Hôtel (Apollinaire) (1940)

by Francis Poulenc (1899–1963)
Programme noteComposed 1940
~350 words · 365 words

Fêtes galantes (Aragon) (c1943)

C’est ainsi que tu es (Vilmorin) (c1940)

Voyage à Paris (Apollinaire) (1940)

Les chemins de l’amour (Anouilh) (1940)

Although he scarcely knew Guillaume Apollinaire - the poet died in 1918 of injuries sustained early in the First World War - Poulenc had little difficulty in setting him to music. A re-issue of Le Bestiaire stimulated him to write his first song cycle in 1918 and Apollinaire texts continued to be a source of inspiration for the next thirty-eight years, resulting in more than thirty mélodies (not to mention the comic opera based on his “drame surréal” Les mamelles de Tirésias). “It is with Apollinaire that I think I found my true song style,” the composer said.
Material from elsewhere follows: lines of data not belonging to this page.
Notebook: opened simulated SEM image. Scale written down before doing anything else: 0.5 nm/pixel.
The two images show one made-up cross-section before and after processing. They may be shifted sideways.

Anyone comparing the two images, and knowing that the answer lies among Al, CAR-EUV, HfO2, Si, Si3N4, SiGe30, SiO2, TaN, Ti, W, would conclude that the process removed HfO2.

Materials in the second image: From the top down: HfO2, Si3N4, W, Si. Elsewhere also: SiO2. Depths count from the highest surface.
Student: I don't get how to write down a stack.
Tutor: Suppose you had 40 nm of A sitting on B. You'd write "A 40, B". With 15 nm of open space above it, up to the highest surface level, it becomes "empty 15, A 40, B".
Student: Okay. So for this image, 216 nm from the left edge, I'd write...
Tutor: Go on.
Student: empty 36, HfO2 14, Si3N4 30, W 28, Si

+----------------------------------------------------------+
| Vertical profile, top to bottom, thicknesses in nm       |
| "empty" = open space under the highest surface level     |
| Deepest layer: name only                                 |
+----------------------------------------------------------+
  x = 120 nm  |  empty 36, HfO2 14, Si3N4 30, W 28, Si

Hôtel, one of five songs set to what he called the “delicious doggerel verse” of Apollinaire’s Banalités in 1940, is a characteristic example, not least because it allows Poulenc to indulge his love of the popular music he had got to know in his youth. Always sentimental about Paris - the hotel room in Apollinaire’s poem is in Montmartre - Poulenc was particularly susceptible during the Occupation. Fêtes Galantes is on the face of it a cheerful litle song in a popular café-concert kind of idiom. In its 1943 context in Deux Poèmes de Louis Aragon - where it stands alongside C, one of the saddest reflections of war-time France - it is, as Poulenc described it, “hard-up music for a hard-up time: Paris in the Occupation.” Voyage à Paris, a setting of more “deliciously stupid” verse from Apollinaire’s Banalités, is in the same vein, a Maurice Chevalier waltz all the more ironic for being so exravagantly silly.

C’est ainsi que tu es, the second of the three Vilmorin settings that make up the Métamorphoses completed in 1943, represents Poulenc once again as the unashamed and highly expert exponent of sentimental popular song. He could turn his hand to the post-Viennese waltz too, as he so irresistibly does in Les Chemins de l’amour, which was written for Yvonne Printemps as part of the incidental music for Anouilh’s Leocadia on the re-opening of the Théâtre de la Michodière in 1940.

From Gerald Larner’s files: “C'est ainsi que tu es”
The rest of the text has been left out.